The Academy supports the profession’s role as the engineer of sustainable pooled-risk programs, and proclaims the
importance of serving the public on behalf of the profession.
We contribute to public policy so that laws and regulations
for pooling of risk include an understanding of sustainable
concepts that benefit all stakeholders. Similarly, our internal
professionalism work seeks, through clear communication and
documentation, to ensure that all stakeholders understand the
benefit of pooling of risk. Such transparency supplements our
seemingly opaque calculations.
This objective can be in distinct contrast to some professions,
in which the expectation is to advocate and advise on behalf of
client self-interest—often with the goal of advancing a larger
client share. The expectation is that the ethics and rules of the
market will allow the best man or woman to win. Yet there’s an
increasing sense among many that this logic falls apart when
disclosure and context are not (or cannot) be communicated.

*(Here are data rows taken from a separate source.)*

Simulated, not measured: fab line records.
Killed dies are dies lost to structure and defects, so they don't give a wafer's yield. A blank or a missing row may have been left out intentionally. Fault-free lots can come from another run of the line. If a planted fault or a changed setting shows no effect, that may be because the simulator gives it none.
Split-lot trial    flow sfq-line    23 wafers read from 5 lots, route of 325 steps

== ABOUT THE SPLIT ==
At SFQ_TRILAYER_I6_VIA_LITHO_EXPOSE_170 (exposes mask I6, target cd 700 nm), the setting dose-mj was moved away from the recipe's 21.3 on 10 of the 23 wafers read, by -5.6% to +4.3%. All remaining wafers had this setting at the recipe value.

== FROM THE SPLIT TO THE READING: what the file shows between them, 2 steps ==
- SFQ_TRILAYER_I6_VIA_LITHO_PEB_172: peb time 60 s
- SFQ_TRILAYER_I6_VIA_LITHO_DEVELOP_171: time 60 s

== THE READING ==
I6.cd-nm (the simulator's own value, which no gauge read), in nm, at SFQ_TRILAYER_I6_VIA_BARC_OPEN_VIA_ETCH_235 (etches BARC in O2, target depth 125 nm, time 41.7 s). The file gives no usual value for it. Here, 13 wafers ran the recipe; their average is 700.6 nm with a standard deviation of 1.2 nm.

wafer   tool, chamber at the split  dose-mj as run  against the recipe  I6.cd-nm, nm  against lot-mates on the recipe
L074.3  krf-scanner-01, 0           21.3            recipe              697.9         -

This is an area that is well understood and frequently addressed in our professional standards of practice. It is through
the major focus on appropriate documentation that our skills
as mediators of engineered collaboration are strengthened
considerably. A key to the continued growth of our professional franchise value is our ability to document candidly for
all stakeholders what the current actuarial assessment means
about tomorrow and how it was derived. Our efforts to ensure
that others understand what we have done will serve the profession as the public and our stakeholders continue to move their
understanding of risk from black box to glass house.